Debora Spar on the Dilemma of Modern Women
Debora Spar has what I feel is good advice for modern women in her Daily Beast essay “Why Women Should Stop Trying to Be Perfect.” I have no first-person authority on dilemmas that women face, but having been born in 1960, I watched the Second Wave of Feminism and the Third Wave of Feminism with interest from their inceptions. I recommended this essay to my daughter.
Debora has useful things to say about how inequality in the sharing of household burdens–and in particular, the unequal sharing of child care–affects how women fare in the workforce as well:
…women who juggle children and jobs will still face a discrete and serious set of tensions that simply don’t confront either men (except in very rare cases) or women who remain childless….
Another piece of the puzzle sits closer to home, where parity remains frustratingly elusive and women still consistently log more hours than their mates. Between 1965 and 2000, the number of working mothers in the United States rose from 45 to 78 percent of all mothers, and the average time that an American woman spent in the paid labor force increased from 9 to 25 hours a week. Yet women were still devoting nearly 40 hours a week to family care: housework, child care, shopping. Men, by contrast, spent only 21, most of which were devoted to fairly discrete and flexible tasks like mowing the lawn, washing the car, and tossing softballs with the kids. (Try this. See who in any household schedules the kids’ dental appointments. My own husband, lovely though he is, seems not to be aware that our children even have teeth.)

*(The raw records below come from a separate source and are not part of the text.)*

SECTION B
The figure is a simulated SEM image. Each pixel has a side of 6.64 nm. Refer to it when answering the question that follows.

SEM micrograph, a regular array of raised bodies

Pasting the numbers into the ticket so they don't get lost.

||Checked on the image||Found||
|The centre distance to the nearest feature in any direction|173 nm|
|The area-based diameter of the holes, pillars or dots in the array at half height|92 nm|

At work, Debora points out how the true marginal products of women are often underestimated because women are less boastful than men and because the ways in which they contribute to balanced decision-making and the output of others are not fully counted:
Let me say what is often forbidden: women may differ from men in a whole range of important ways. In the aggregate, as research has shown, they may be less comfortable with outsize risk than men, and more inclined toward caution. They may be less directly confrontational, and slower to boast of their talents and successes. They may prize consensus over discord and favor personal relationships over hierarchical ones. Rather than wishing these differences away, or pretending they don’t exist, we need to analyze them, understand them, and then talk to one another about how best to create a world shaped by a diversity of styles and patterns; a world driven by women’s skills and interests and passions as much as by men’s.
Debora also has some wise words about the costs of political correctness:
Thankfully, the time for this evolution is now ripe. Millions of men have watched their daughters play soccer, their mothers launch companies, their sisters struggle to compete. They have invested in female employees who subsequently quit and have wondered, later in their own lives, whether they asked their wives to sacrifice too much on their behalf. Most of these men genuinely want women to succeed.
But they don’t know how to make the right changes and are generally not party to the conversations that women have among themselves. All too often, women are scared of raising the topic of gender with men, thinking it will brand them as radicals or troublemakers, while men are terrified of saying or doing anything that might classify them as politically incorrect. The result, of course, is that no one says anything productive at all. Women mutter to themselves about their continued exploitation, men mumble platitudes and hire high-priced diversity consultants, and nothing changes.
Finally, Debora has two key pieces of advice for women juggling both work and children in the world as it is now:
- Let some things go.
- If you can’t live near extended family, try to put together a group of friends who can serve as a surrogate extended family.
I like both of these points. On the first point, let me add this thought of my own:
If you think “setting priorities” is a pleasant platitude, you don’t understand what it really is. “Setting priorities” is the brutal process of deciding which things won’t get done.